The White House is set to start making public a trove of long-anticipated UFO-related records on Friday, following President Donald Trump’s directive earlier this year instructing senior officials to initiate the disclosure process, The Post has learned.
Details about the timing emerged during a Thursday meeting in the West Wing that included Tim Burchett, who serves on the House Oversight Committee’s task force focused on declassifying federal secrets.
“It’s going to start tomorrow. It’s going to have some stuff in there from pilots, and maybe one video,” Burchett told independent journalist Jeremy Corbell in remarks shared with The Post.
Sources indicated that the reference to “pilot materials” likely points to documented encounters involving U.S. military aviators who reported sightings of unidentified aerial phenomena during active missions.

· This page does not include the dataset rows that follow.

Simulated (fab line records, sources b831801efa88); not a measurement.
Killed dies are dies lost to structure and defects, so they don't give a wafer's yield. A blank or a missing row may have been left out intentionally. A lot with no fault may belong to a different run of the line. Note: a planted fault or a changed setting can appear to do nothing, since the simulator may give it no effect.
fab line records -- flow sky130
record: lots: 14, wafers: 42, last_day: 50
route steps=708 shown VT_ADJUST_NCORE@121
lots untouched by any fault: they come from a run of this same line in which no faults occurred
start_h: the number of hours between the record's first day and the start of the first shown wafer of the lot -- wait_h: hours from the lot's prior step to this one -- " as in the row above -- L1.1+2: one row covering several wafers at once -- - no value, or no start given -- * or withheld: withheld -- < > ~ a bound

The initial batch of records will not feature the 46 UFO-related videos that lawmakers have been pressing the Department of War to make public.
Officials plan to release additional materials in weekly installments, a structured approach that differs sharply from the bulk document dumps seen in past disclosures such as those involving the Assassination of John F. Kennedy and files connected to Jeffrey Epstein.
Burchett acknowledged that resistance remains among some members of Congress regarding the declassification effort, but expressed confidence that the administration will follow through on its commitment.
“I totally support and am grateful to President Trump for keeping his word and being the president of transparency and disclosure,” Burchett said in a statement to The Post.
“I would like to remind people that transparency won’t all happen at once, it will take some time.”